It seemed to me that a separate term for foot stomping cheers was (and is still) needed because the textual structures & performance styles of foot stomping cheers is different from that of mainstream children's cheerleader cheers. Foot stomping cheers is a group/consecutive soloist form of call and response. What I mean by "group/consecutive soloist" is that the group voice comes first, and is followed by a response from a soloist. Also, each member of the group has one equal turn as soloist after each rendition of the cheer. Historically, the movement routine that accompanies these cheers closely resembles the steppin' movements of historically Black Greek letter steppin.
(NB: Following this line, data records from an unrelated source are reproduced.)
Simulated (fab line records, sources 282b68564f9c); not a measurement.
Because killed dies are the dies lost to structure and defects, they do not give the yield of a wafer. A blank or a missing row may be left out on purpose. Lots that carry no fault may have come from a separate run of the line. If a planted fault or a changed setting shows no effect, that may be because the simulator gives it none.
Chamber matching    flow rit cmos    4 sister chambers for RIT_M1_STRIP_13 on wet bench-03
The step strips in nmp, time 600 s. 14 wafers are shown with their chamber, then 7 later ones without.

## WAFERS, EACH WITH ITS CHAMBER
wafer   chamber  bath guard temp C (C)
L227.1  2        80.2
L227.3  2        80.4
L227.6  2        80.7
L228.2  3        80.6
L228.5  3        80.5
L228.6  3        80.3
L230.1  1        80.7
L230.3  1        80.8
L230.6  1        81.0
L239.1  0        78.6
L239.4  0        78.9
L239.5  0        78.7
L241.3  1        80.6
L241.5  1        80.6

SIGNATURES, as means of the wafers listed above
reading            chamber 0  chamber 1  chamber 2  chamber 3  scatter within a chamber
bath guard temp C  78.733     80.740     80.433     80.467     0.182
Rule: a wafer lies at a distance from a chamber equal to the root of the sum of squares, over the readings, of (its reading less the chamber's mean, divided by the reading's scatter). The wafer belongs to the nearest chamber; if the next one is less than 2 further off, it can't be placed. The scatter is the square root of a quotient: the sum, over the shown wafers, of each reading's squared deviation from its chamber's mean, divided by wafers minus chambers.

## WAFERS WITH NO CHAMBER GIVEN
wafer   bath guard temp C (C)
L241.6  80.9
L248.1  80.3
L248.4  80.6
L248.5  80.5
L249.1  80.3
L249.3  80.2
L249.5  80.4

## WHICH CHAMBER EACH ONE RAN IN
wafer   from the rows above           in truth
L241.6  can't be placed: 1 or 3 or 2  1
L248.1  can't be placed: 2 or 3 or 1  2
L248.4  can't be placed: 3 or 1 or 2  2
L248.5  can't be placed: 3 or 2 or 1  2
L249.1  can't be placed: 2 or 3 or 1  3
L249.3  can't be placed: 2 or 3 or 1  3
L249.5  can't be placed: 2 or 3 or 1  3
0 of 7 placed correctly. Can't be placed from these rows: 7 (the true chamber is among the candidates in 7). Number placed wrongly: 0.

In addition, while "mainstream" cheerleader cheers were/are mostly performed by White community and school based cheerleading squads during athletic games, historically foot stomping cheers were/are performed as informally performed by pre-teen and younger Black and/or Hispanic girls. That said, "foot stomping cheers" can be considered as a sub-set of the general category of cheerleader cheers. Also, an increasing number of school and community "mainstream" children's cheerleader squad are performing what appears to me to be mostly modified versions of some foot stomping years.

Click the foot stomping cheer tag and other tags below for other pancocojams post that provides information and comments about "foot stomping cheers" and features mostly text only examples of many of the cheer excerpts that are mentioned in this New York Times article.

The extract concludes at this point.